# Shifting coordinates for mechanical problems

1. Oct 23, 2012

### aaaa202

More and more my teacher has talked about how results for mechanical problems are the same no matter what our coordinate system is (though it may be easier to calculate them in some coordinate frames). I must however admit, that I have never really had a clear explanation of what it means to do a problem in different coordinates. Suppose we have a point mass sliding down a frictionless slope and want to find its acceleration. We project the force of gravity onto the direction parallel to the slope and find the acceleration of it. Is this procedure of splitting your force vector into vectors in different directions, what is meant by shifting the coordinate frame? Because if so, how would you ever solve a problem in another frame than the one with axis parallel to the slope and perpendicular to it?

2. Oct 23, 2012

### Flipmeister

Imagine the coordinate system with x parallel to the flat ground and y perpendicular to the flat ground. Could you still find the force along the direction of the slope?

3. Oct 24, 2012

### aaaa202

Yes by projecting gravity perpendicular and parallel to the slope. But isn't that the same as changing coordinate system.

4. Oct 24, 2012

### AJ Bentley

Different co-ordinates can mean a lot of things. Apart from the fact that it's often easier to work with your axes at an angle (Resolving forces parallel and perpendicular to an incline for example), you may find it's easier to use really wild co-ordinates like cylindrical and spherical polar co-ordinates.

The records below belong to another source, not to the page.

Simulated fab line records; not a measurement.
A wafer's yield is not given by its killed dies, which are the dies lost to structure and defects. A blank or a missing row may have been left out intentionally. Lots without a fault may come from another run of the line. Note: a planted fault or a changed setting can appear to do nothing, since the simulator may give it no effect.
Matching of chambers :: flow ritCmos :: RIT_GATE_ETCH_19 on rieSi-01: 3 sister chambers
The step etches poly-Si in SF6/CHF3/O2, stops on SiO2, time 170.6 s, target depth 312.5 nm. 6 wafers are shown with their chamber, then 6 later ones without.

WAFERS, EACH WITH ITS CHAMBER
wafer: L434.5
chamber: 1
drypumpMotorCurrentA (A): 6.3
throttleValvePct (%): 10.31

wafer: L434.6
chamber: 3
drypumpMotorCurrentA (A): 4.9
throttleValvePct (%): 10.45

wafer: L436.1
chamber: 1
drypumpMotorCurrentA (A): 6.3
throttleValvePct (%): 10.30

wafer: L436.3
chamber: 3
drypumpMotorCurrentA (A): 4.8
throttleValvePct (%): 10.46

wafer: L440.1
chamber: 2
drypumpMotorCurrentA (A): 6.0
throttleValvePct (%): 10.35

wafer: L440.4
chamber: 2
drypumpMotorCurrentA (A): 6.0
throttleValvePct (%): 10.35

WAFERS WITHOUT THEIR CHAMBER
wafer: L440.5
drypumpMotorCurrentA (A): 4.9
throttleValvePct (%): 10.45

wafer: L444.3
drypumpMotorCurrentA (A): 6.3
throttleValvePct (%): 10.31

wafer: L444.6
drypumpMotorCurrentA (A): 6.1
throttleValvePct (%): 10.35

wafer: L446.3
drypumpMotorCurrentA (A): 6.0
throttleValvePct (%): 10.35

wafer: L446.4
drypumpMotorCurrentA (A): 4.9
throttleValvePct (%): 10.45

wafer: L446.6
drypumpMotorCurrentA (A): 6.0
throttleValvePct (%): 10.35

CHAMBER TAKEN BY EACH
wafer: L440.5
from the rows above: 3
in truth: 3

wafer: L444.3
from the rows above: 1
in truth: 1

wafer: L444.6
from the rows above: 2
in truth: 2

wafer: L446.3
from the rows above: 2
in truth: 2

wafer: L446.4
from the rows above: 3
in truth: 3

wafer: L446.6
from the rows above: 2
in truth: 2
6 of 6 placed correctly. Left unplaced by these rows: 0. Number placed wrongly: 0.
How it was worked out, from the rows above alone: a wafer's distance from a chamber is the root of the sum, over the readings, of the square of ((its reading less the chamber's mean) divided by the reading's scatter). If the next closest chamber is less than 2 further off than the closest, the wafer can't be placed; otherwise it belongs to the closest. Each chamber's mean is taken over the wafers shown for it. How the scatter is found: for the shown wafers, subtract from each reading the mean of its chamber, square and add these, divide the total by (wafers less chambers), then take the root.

For example, in calculating the electric field around a wire we would use cylindrical co-ordinates. In a problem involving satellites and orbits, we'd use spherical ones.

But as to your question about solving a problem in a different frame than tilted along the slope? The answer is to use vector calculations, which can be quite difficult. Physics is often about finding crafty ways to tackle a problem and choosing the right frame is the number one step.